Panel Discusses Professor Deeks’s New Book, The Double Black Box
The Law School hosted a panel on Thursday, September 4 to celebrate and discuss Professor Ashley Deeks’s new book, The Double Black Box: National Security, Artificial Intelligence, and the Struggle for Democratic Accountability. The panel was introduced by Dean Leslie Kendrick ’06 and moderated by Professor Danielle Citron. The other panelists were Georgetown Professor Martin S. Lederman, Indiana University Professor Asaf Lubin, and University of Minnesota Professor Alan Rozenshtein. In addition to their scholarship, the panelists drew on extensive firsthand experience in government service.

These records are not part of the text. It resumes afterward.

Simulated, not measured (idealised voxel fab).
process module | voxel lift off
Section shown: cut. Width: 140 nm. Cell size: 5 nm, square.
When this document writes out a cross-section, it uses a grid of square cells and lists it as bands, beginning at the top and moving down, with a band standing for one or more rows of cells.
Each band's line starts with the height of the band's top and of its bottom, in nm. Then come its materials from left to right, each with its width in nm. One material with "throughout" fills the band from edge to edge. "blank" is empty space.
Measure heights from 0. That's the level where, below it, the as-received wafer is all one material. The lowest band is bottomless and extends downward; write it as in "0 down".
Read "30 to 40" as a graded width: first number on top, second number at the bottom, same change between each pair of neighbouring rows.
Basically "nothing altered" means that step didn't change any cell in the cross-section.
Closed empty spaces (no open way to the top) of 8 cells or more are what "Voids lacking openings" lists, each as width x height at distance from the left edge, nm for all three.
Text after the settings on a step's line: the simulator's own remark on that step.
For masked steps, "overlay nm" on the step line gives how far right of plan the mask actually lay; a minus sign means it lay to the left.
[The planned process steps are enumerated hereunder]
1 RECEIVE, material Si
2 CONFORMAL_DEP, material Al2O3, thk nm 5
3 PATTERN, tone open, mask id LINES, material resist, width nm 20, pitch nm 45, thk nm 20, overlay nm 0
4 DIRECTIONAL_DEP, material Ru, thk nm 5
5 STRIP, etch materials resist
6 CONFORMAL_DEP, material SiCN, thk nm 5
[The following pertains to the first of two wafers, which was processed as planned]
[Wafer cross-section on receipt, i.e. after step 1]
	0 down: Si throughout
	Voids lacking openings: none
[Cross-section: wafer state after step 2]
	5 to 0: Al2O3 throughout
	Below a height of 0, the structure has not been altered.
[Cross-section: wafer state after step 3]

Professor Deeks’s book examines how to ensure that the executive branch’s use of artificial intelligence (AI) is consistent with the public law values embraced by the United States and other democracies, such as legality, efficiency, and accountability. As she explained, the issue is challenging because of the intersection of the two “black boxes” alluded to in the book’s title. The first is the black box of the national security state, which is considerably insulated from scrutiny to prevent sensitive information from reaching the nation’s adversaries. The courts and legislature have difficulty checking the executive branch—which houses the intelligence and national security buraeucracy—because they lack comparable expertise and are often dependent on the executive branch for information, and therefore may afford considerable deference in this area. The second black box is AI, whose functioning and accuracy is difficult for humans to interpret. The issue will only grow as intelligence agencies, attracted by the potential of AI and concerned about lagging behind nations such as Russia and China, embrace the technology to make sensitive decisions.
Professor Deeks suggested some sources of guidance. First, several nontraditional actors can provide a degree of oversight over the executive. These include foreign allies, legal counsel within the executive branch, technology companies, journalists and whistleblowers, and the public at large. She also suggested looking to past instances where the nation confronted separation of powers concerns—such as after Watergate—and to existing statutes and oversight boards for inspiration. Nevertheless, it is clear that these solutions are partial and tentative. As Professor Deeks stated: “We have a big job ahead of us, both as lawyers and citizens, but hopefully this book at least identifies the challenge.”
The panel was full of praise for Professor Deeks’s sober analysis, clear writing, public service, and humility. A few themes emerged in the discussion that followed. One is that legal concerns depend significantly on predictions about the efficacy of future technology. At one extreme, Professor Citron seemed to feel that AI may not be more accurate than human judgement because it is trained on its own “slop.” At the other extreme, Professor Lubin, and to a lesser extent Professor Rozenshtein, argued that we will soon see artificial general intelligence, a term for a system which outperforms humans across a general range of tasks. If this is true, today’s assumptions about AI governance will cease to hold. A slightly different perspective came from Professor Lederman, who questioned whether, assuming that it is generally accurate, AI is different in kind from the techniques already used by intelligence agencies, which are highly sensitive and confidential. One serious question, then, is how nonspecialist lawyers can evaluate this technical issue in the face of so much uncertainty.
A second clear theme was the importance of developments in the human world. As Professor Lederman observed, the Trump Administration has made it the case that, “your job in the intelligence community is to give the president the intel he wants or be fired.” This prevents executive branch lawyers, traditionally a key internal check on the president, from serving this role. Professor Deeks also noted that technology companies have seemingly become less interested in the ethics of technology since she started writing the book. She therefore became more pessimistic about their potential as an external check.
Somewhat in this vein, Professor Rozenshtein gave an especially thorough set of comments about the ways that AI might concentrate executive power. For instance, AI could massively expand enforcement capacity and allow the executive to act much more quickly than the other branches can react. The president could also use AI to tailor government speech, much of which is immune from rigorous First Amendment scrutiny, to serve as highly effective propaganda. And the president could use AI to monitor workers throughout the executive branch for compliance with his or her priorities. Professor Rozenshtein noted that AI could be a “lawyer’s best friend” because of its efficiency and rationality and could create “lawful good governance of the sort that reformers have long dreamed about.” But “if we do nothing” it will “make the unitary executive true not just in theory, but in practice.”
Overall, the gap between the possible power of AI and the volatility and confusion of human actors today left many in the room pessimistic about our ability to face the challenge Professor Deeks identified. Nevertheless, it is clear that, as she observed, lawyers will be key actors in ensuring national security AI complies with our values.